Character Analysis
"Hello, the house!" Felicity shouts to Karen as she leaps off her horse, triumphantly announcing that she'd brought dinner. She's just killed a gazelle and it's strapped to the back of her horse.
This one's a wild child, and like Karen, she's likely out here because the silent wife routine just isn't going to fly with her.
Karen takes her under her wing, we suspect, because of that. Felicity's the first person in town to address Karen's lack of practical style: a brash, awkward young lady with no filter between her brain and her mouth. There's something to admire in that, and Karen's probably got something of the same gumption in her.
That brashness comes out again when she arrives at the house to talk about the war, only to get down to brass tacks about why she's really there.
FELICITY: You've been round and about. Someday, I'd like to run my own show the way you do.
KAREN: Is that what I do?
FELICITY: You don't seem to need us much. Baroness, may I ask you something? I don't know much about men. I want them to like me, but I…I want to be let alone too. I'm supposed to want to be taken, aren't I? I've got this book. But how do you know when to do what they want you to...and when not to?
KAREN: I suppose you ought to call me Karen.
Besties forever, right?
Yeah, here in our brave new world where you can learn more than you ever wanted to know about it just by typing naughty words into the Google, we forget that sex used to be a pretty forbidden topic.
In the early 20th century, the average person had no one to talk to about sex—and certainly not so candidly. Felicity's questions are an excellent way to show Karen in a more sensual light: to remind us that she can bring the sexy, too, and more importantly, to show us that she's liberated for the time.
That's pretty much why Felicity's here: the moon to Karen's sun, reflecting the light and reminding us what it meant to be a self-assured woman in the 20th century.

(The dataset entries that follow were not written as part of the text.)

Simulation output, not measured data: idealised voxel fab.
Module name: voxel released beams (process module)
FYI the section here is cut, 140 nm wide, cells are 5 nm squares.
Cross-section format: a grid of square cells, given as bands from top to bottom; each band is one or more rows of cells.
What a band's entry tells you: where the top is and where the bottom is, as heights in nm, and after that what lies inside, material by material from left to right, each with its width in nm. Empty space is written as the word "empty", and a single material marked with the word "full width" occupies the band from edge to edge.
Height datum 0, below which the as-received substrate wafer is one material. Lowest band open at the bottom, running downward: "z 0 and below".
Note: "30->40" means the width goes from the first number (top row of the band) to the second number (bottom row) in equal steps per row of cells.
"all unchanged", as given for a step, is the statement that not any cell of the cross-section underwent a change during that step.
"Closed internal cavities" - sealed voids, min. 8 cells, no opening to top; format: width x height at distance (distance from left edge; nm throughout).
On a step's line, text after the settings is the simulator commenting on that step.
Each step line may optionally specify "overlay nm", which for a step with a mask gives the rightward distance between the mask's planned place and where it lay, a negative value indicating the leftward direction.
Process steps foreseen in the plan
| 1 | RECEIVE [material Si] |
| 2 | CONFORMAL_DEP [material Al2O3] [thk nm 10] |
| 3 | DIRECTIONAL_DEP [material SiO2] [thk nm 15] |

Incidentally, Felicity is an entirely fabricated character for the film. Karen did have a young friend, about fifteen years younger, named Beryl Markham, but the filmmakers didn't have the rights to tell her story. (She was the first woman to fly east to west across the Atlantic Ocean).
She wrote a memoir of her own, West with the Night, so she could make her way around a writing desk, just like Karen. She was also another lover of Denys', and some people suspect that Denys was going to see her when he crashed his plane.